With web interaction at its most basic, users interact with pages by clicking on links and submitting forms. This interaction initiates a dialog between the client, usually a web browser, and the server, where the client sends data and page requests to the server, and the server collects data and returns pages. Once the server delivers a page, all dialog is suspended until the client makes another request. What the user does with the page is immaterial, unless another link is clicked or another form submitted.
This type of exchange does not lend itself to the type of dynamic interaction we have grown accustomed to in software applications, in which user actions prompt immediate feedback, and feedback in context; modern spell-checking, for example, happens inline within the document rather than word by word in an auxiliary window (fig. 10.1).

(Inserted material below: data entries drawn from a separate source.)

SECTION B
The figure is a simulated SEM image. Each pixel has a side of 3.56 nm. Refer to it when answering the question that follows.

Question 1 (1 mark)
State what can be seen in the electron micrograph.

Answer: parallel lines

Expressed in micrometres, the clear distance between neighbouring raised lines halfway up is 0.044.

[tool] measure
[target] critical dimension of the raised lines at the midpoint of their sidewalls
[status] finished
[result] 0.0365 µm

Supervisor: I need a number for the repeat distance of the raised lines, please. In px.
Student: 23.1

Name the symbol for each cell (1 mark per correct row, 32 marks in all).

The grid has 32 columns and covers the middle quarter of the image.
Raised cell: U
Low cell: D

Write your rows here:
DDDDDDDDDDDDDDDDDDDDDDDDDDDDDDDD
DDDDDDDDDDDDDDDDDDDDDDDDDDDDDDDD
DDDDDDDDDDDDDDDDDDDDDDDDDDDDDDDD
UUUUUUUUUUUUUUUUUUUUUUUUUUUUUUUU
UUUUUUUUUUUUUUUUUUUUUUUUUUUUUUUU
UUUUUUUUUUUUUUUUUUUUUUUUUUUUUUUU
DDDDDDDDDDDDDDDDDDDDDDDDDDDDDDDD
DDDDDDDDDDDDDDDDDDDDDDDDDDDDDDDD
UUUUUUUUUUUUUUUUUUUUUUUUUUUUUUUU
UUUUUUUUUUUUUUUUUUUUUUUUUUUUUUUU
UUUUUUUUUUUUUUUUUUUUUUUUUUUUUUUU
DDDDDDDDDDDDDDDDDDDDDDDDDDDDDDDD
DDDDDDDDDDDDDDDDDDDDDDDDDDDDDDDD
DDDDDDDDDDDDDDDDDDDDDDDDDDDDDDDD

An effective user interface guides users through a task, providing feedback along the way to help avoid errors, rather than having the user correct errors after completion. This type of inline guidance is difficult to accomplish using standard web technologies. Take required fields, for example. In a standard web environment, the user submits the form, then the server checks the data and, if fields are missed, returns the form to the user to complete. This transaction can occur repeatedly if the user does not locate all of the required fields before submitting. With a more dynamic interface, the form fields are validated as they are completed, and the submit button is active only when all the fields are complete (fig. 10.2).
Although client-side scripting offers many benefits to interaction, it cannot be relied on exclusively to provide necessary interaction. For universal usability, a web application that makes use of client-side scripting must also function when these technologies are unavailable or disabled.
When we moved from text-based web pages to graphical web pages in the early days of the web, we improved usability but sacrificed universal usability. Because text is machine-readable, it can be accessed by a wide range of users and devices. Graphics are not machine-readable, and a page that employs graphics and complex layouts is harder to make accessible. Now we are seeing a similar trend with interaction, as we move from simple links and forms to complex and dynamic interfaces. Although these interfaces can be much more usable and efficient, they are also more difficult to make accessible to all users. Users of screen readers may not know when dynamic content has loaded onto the page. Keyboard users may not be able to work interface widgets. Some “thin” clients, such as pdas and cell phones, do not have horsepower to run these technologies. And html and other W3C technologies are designed to support accessible designs, with such features as text equivalents and fallbacks, whereas many of the add-on technologies were not designed with accessibility in mind.
The good news is that the W3C is working to create standards to support the development of interfaces that are both dynamic and accessible. The aria (Accessible Rich Internet Applications) initiative is developing a specification for marking up application interfaces in such a way that clients of all kinds—from standard browsers to screen magnifiers to screen readers—can help users access and manipulate dynamic interface elements. Developments such as aria and Adobe’s work to make accessible Flash, along with the ongoing work on html and xhtml, will produce tools that we can use to build accessible dynamic interfaces. In the meantime, we have standard tools at the ready that will allow us to create accessible and effective web applications.